Eurocentric id and entity


I’d like to linger on the following sentence from Aníbal Quijano’s “Coloniality of Power, Eurocentrism, and Latin America”: “After the colonization of America and the expansion of European colonialism to the rest of the world, the subsequent constitution of Europe as a new id-entity needed the elaboration of a Eurocentric perspective of power” (183). Thinking through this id-entity, then: Europe constitutes the id—the Freudian understanding of unconscious drives and instinctual forces—of coloniality. European coloniality is its own personality, its own agential entity governed by the “natural” and “given” laws of the id. And what does that look like?

Mbembe might say it is underwritten by the necropolitical—the id cathected towards death—characterized by the bureaucratic instrumentalization of “splintering” (territorial fragmentation and compartmentalization), vertical sovereignty, and infrastructural warfare as both a means and ends of the administration of death in modern sovereignty (27).
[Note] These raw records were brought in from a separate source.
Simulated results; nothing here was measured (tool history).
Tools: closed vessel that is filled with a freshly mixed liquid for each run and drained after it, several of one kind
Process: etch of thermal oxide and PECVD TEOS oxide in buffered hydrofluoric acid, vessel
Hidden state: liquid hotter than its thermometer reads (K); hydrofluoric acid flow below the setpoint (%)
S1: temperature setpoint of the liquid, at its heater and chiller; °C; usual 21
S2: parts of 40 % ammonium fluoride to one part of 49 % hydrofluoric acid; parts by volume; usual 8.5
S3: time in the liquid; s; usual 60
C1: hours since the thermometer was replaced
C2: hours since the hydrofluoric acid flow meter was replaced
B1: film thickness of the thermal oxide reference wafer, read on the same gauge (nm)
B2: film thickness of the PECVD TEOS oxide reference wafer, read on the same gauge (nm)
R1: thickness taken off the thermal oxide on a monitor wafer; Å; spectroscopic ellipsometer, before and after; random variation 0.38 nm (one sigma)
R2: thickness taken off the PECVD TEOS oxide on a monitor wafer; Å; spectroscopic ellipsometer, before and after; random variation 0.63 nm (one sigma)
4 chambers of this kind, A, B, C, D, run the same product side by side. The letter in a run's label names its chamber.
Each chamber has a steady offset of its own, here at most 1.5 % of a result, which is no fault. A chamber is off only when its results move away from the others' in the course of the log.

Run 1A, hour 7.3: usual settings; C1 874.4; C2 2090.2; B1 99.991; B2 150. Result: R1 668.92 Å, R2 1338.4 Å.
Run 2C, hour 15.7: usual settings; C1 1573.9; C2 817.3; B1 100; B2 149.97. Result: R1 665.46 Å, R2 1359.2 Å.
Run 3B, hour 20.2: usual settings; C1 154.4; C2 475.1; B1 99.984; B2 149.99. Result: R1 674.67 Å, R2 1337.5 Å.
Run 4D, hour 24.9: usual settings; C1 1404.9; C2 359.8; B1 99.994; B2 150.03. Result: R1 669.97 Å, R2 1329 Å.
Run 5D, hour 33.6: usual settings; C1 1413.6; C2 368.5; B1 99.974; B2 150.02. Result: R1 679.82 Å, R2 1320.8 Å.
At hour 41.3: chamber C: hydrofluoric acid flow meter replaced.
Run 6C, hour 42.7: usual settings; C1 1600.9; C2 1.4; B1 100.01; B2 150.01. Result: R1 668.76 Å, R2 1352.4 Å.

What I find useful in an understanding of modern (and contemporary neo-) coloniality’s necropolitical id-entity is the potential activation of a resistant political sense; that is, the becoming awareness of the gaps and cracks of the id-entity, disrupting both notions of a “national” id and coherent sovereign entity in the administration of life and (social) death of coloniality.

Silvia Rivera Cuisicanqui writes about the syncretic formation of a relational and dialogic Andean-Catholic religiosity which conflates the iconography and practice of each, signaling indigenous resistance to social, religious, historical, and bodily death: “In this entire trajectory, a new space of contestation and symbolic resistance has been reconstituted: a heterodox form that is inscribed in the language, in the bodies, and in the commercial circuits, which we have named takiy-thaki.” In this moment of resistance, coloniality’s necropolitical Eurocentric id-entity fragments and collects around Andean life. I wonder, then: what is the potential for these heterodoxic pockets of ambiguity to produce life outside the necropolitical? Is such a situation possible within coloniality?

Rivera Cusicanqui, Silvia. "The Potosí Principle: Another View of Totality." Decolonial Gesture 11. no. 1: 2014. Accessed 29 Sep 2018. Quijano, Aníbal. "Coloniality of Power, Eurocentrism, and Latin America" Coloniality at Large: Latin America and the Postcolonial Debate. 181-222. Durham & London: Duke University Press, 2008. Mbembe, Achille. "Necropolitics." Public Culture 15. no. 1: 2003. Accessed 29 Sep 2018.